Wednesday, April 8, 2015

Fiduciary Standard - The Big Fight

I've written about this topic online a number of times, but I feel like the subject to non-industry people (and even some industry people) is a bit nebulous.   The issue at hand isn't whether or not the retirement plan industry, or the individuals making up the financial services industry are against the idea of a standard of care which puts the individual clients interest first.  In fact, arguably, just about everyone whom I've encountered in my career operates with the idea that putting the clients interests and needs is the primary/exclusive consideration when making recommendations or making decisions on behalf of clients.

The issue at hand isn't one of altruism vs. evil, rather it is one of practicality of implementation.  Simply put, the delivery systems in place that allows financial services to be delivered has primarily been built as a commission for service (sales) foundation.  Combine this payment system with the idea that giving advice which then generates a commission is a conflict of interest and what you have is 'conflicted advice'.  Under most regulations, whether it be ERISA or SEC rules, or the IRC all have conflicted advice in the category of prohibited.

It is in this area that the fight for/against the fiduciary standard lives, not whether or not actually providing advice in the best interest of clients is the right thing to do or not.  We all know it is.  Over the years, many practitioners; more and more every day are switching to a fee for service model.  This business model disconnects the revenue payment to the practitioner from the advice they are giving and eliminates the conflict of interest......theoretically.

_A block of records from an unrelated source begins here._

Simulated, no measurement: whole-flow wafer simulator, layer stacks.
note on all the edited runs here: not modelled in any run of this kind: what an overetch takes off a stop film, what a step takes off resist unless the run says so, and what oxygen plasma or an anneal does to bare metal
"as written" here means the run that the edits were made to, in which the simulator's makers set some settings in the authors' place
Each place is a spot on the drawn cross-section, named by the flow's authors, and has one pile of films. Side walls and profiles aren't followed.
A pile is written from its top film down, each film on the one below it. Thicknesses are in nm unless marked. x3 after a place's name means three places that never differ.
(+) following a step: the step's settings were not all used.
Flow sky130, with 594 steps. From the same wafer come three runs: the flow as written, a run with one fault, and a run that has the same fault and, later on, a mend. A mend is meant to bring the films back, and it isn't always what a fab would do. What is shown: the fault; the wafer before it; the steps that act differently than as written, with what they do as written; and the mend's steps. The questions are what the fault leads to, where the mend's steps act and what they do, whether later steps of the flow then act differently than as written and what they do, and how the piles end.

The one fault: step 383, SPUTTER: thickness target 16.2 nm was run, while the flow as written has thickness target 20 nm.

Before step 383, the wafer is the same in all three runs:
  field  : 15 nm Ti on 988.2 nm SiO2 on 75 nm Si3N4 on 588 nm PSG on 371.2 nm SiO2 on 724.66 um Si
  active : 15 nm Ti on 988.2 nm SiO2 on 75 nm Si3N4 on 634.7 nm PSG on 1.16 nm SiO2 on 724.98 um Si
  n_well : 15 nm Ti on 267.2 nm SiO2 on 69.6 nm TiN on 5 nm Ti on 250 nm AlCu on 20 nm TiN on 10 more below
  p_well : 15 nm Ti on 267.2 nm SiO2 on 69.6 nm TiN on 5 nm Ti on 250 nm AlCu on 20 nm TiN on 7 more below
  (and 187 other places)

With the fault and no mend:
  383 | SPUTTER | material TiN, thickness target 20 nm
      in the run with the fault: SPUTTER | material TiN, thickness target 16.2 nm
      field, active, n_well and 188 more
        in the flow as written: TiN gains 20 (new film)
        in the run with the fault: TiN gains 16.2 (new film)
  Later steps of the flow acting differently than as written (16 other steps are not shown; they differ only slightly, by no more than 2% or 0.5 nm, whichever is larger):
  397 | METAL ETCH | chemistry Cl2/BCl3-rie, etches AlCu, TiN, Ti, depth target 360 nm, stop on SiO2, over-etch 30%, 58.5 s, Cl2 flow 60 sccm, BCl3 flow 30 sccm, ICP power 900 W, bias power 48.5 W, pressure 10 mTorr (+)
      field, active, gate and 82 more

However, I have seen registered reps (brokers, financial consultants, etc.) give very sound advice, frankly sole interest of the client type advice which would be a prohibited transaction should a fiduciary standard be applied ---AND--- I've witnessed so-called fiduciary, fee-only practitioners, significantly overcharge (because they can) for mediocre, and sometimes poor advice. 

What I'm positing is that the practitioner who operates in one model or another can be great, okay, mediocre or poor and the environment that they operate in shouldn't matter, but the legislation that gets drafted to deal with the practical issues shouldn't penalize any of the great practitioners from continuing to provide great financial services.  Unfortunately, from what I've seen from the DOL and the SEC on this so far, final rules not yet published, it appears that barriers are being built rather than roads.

In short, all clients are owed a fiduciary standard of care and as practitioners we should all operate that way.  Legislating a one-way system is not the answer, however, both models, the fee-only and the commission-based should have a valid way to operate so that it isn't a practical issue anymore.